Wed, Jan 12, 2022,67 Online Free and open to all
Reading Group
Radial Survey Conversations: When Are We?
Join the conversation on zoom here!
For our second Radial Survey Conversation Kate Kelley, Communications and Administrative Coordinator, The Carpenter Center at Harvard, Cambridge, MA will moderate a virtual conversation with exhibition's artist, Njamieh Njie, Raymond Thompson, Jr., and Ryan Arthurs centered around her catalog essay When Are we: Reflections on Time on the Radius. (Page 96.)
Each artist will share their projects from the show and the moderator will lead a conversation with the artists on the big themes, small details, and connections and between the work discussed. Then there will be an opportunity for questions and answers and open discussion among the attendees.
Using the Radial Survey Vol. 2 catalog essays as a jumping off point, this free virtual reading group will meet regularly for three sessions, covering one topic each meeting. A rotating group of guest artists, curators and writers will facilitate each meeting, bringing their own perspectives, specialties and selection of images for consideration along with the texts.
Participating Artists
Njaimeh Njie is a photographer, filmmaker, and multimedia producer. In her practice, Njie uses the built environment as means of exploring how the past has shaped contemporary life. Her work has been exhibited at spaces including the Carnegie Museum of Art and Pittsburgh International Airport, and she has presented at venues including TEDxPittsburghWomen, and Harvard University.
Njie was named the 2019 Visual Artist of the Year by the Pittsburgh City Paper, and the 2018 Emerging Artist of the Year by the Pittsburgh Center for the Arts. She earned her B.A. in Film and Media Studies in 2010 from Washington University in St. Louis.
Raymond Thompson Jr. is an interdisciplinary artist, educator, and visual journalist based in Austin, TX. He is an Assistant Professor at the University of Texas at Austin. His academic journey includes an MFA in Photography from West Virginia University, an MA in Journalism from the University of Texas at Austin, and a degree in American Studies from the University of Mary Washington. Raymond explores how race, memory, representation, and place combine to shape the Black environmental imagination of the North American landscape. He won the 1619 Aftermath Grant (2023) and the 2021 Lenscratch Student Prize (2021). Raymond has been exhibited in numerous exhibitions, including the Fotofest Biennial - Ten by Ten: Ten Portfolios from the Meeting Place 2022-23 (2024). His work is held in the permanent collection of the Museum of Contemporary Photography, the Virginia Museum of Fine Art, and the Ogden Museum of Southern Art. Raymond is the author of Appalachian Ghost, published in 2024 by the University Press of Kentucky.

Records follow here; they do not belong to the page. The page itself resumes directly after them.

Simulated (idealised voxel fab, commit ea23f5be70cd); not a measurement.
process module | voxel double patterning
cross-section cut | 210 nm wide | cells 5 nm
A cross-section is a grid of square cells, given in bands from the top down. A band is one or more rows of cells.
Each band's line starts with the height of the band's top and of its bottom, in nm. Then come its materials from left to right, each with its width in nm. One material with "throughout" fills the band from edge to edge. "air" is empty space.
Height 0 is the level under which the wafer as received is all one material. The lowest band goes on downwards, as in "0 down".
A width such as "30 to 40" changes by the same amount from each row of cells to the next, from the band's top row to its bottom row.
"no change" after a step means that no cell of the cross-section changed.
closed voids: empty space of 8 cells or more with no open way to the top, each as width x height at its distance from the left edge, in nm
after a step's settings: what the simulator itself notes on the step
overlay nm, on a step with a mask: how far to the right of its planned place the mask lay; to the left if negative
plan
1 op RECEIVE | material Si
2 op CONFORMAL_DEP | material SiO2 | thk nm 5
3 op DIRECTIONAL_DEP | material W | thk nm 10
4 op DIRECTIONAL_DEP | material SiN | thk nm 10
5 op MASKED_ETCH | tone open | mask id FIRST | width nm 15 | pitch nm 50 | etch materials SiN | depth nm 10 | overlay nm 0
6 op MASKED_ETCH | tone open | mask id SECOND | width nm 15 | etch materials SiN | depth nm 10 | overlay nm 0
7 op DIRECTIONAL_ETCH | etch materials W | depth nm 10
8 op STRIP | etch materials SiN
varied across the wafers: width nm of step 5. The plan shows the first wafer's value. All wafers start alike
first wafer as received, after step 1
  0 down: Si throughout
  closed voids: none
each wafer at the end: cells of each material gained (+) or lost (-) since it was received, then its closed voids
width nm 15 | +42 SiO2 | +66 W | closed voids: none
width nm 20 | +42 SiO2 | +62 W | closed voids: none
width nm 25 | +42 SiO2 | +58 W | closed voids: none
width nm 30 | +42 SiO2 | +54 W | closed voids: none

Ryan Arthurs He received his MFA from Massachusetts College of Art and Design. Ryan was a visiting professor at Carleton College, and was a photography teaching assistant at Harvard University. He was a printmaking Artist-In-Residence at Anderson Ranch Arts Center in Snowmass Village, Colorado and The Bothy Project, Isle of Eigg in Scotland.
In 2020 Arthurs founded Rivalry Projects and serves as Director and Curator. Rivalry is founded on his competing motivations as an artist and curator to create an arts space that can function as both a site of exhibition and production of contemporary art.